His team knew how to capitalise on counter-attacking opportunities, and their co-ordinated attacking transitions meant that they reached the opposition’s penalty area with numbers. Herrera built a team that offered a more compact defence without sacrificing their entertaining, attacking style, and which therefore proved very difficult to beat.

It was a 3-5-2 – similar to the 5-3-2 he favoured with América – Herrera used while managing Mexico’s national team. A central box that contributed to their attacking approach existed in that 3-5-2 (below); they consistently occupied central territory through two attacking, forward-running midfielders supporting the two strikers in front of them; outside of them, two adventurous wing-backs advanced to provide their width.

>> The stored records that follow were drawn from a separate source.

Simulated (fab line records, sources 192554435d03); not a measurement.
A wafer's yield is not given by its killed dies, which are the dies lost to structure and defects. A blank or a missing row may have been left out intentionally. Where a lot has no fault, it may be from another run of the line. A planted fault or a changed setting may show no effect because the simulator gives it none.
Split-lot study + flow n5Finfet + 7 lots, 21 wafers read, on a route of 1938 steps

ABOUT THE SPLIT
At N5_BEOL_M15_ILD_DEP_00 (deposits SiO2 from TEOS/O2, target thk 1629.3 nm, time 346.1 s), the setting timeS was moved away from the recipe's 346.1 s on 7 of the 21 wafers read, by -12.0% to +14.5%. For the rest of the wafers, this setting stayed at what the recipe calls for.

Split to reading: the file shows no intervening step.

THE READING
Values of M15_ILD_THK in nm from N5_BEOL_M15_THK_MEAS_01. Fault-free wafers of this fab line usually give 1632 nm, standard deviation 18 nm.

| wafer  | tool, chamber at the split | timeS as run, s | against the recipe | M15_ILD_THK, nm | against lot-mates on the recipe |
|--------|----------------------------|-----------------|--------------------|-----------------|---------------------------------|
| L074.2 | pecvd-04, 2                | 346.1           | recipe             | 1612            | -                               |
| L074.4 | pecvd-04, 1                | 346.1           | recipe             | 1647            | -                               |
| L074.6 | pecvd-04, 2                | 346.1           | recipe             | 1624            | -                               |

In contrast to at América, those wing-backs’ priority was to supply that central box, not necessarily to rotate with further runners. Mexico’s shape was also capable of changing to adopt a double pivot via one of their three central defenders moving into midfield, increasing their cover when possession was lost and against counters, discouraging quick balls into the spaces behind their wing-backs, and encouraging their attacking players to retain their attacking positions. If with that double pivot, switches of play were likelier, increased spaces were also created via those switches for the attacking box; those featuring in that box regularly shot on goal at the earliest possible opportunity, often from range, and were the target of balls over defensive pressure or around it, via their wing-backs.

After his time with Mexico and Club Tijuana, Herrera returned to América again in 2017. Where once there was a 5-3-2 (below), he told the club of his plans to use a 3-4-3 and a 4-4-2 variant, and the possibility of also switching to a 4-2-3-1. He wanted his team to play out from the back, where possible, have a more possession-based attack, and also to take advantage of spaces in behind with direct balls forward. In the first season of that second spell their main difficulties came in defence, and largely because of the many injuries they suffered.

Their attacking shape offered both significant depth and width, and was therefore capable of creating spaces in promising, central areas. Herrera relies on their spine of Luis Fuentes, Emanuel Aguilera, Santiago Cáseres, Sebastián Córdova and Giovani dos Santos to maintain his desired approach in both the defensive and attacking thirds.

Their goalkeeper Guillermo Ochoa, crucially, possesses a good first touch, is quick off of his line, is reliable in one-on-ones, and is aware of when to play short and when to look for longer passes. Their defence is comprised of tactically intelligent players, features full-backs – Fuentes plays from the left – capable of posing an attacking threat, and in Aguilera a central defender who astutely reads the game and carries possession forwards.

In midfield they attempt to maintain both a sense of balance, and the dynamism required to both screen attempted passes beyond that midfield and, when in possession, to link with the attackers – who offer a variety of qualities – in front of them. Cáseres uses his admirable anticipation and is influential in building play, often by withdrawing into defence to do so; towards the left Córdova makes diagonal, well-timed runs from wide positions, and poses a threat when receiving the ball in deeper positions and shoots from distance. Further forwards Dos Santos is particularly effective at losing his marker and therefore operating as their free man, often alongside a more direct striker.

Defending and pressing
The 5-3-2 and 3-5-2 structures Herrera used with América and then Mexico offered numbers in central areas while they defended. Adopting a back five behind three midfielders covering the relevant spaces made it difficult for opponents to advance through them and reach the penalty area without going around their shape and then crossing, at which point Herrera’s teams offered an additional number to defend against them, so opponents instead often risked shooting from range.

If opponents persisted in working around their shape and crossing, Herrera’s teams eventually became vulnerable to attacks made on the blindside of their back three, often by the far post, and particularly if his wing-backs hadn’t tracked runs off the ball. When opponents attempted playing over their defensive block, a high starting position from his goalkeeper, behind the minimal distances that existed between the units in his team, meant that they were prepared against those efforts. Similarly, if a central defender lost the first contact, those three midfielders were in a position to swiftly apply pressure.

Herrera’s earlier teams often formed a low or mid-block that encouraged opponents to advance beyond the halfway line before pressure was applied, and that pressure often came via the closest central midfielder moving to press the ball carrier. With the remaining two midfielders defending against either those making runs or those receiving in a relatively static position, the compactness that existed around their three central defenders proved reliable.

It was later, after returning to América, that he encouraged a more proactive defence. His team’s increased grasp of possession means them defending with a higher defensive line and a back four. With the additional player in midfield or in the final third, they apply a higher press, and counter-pressure in midfield.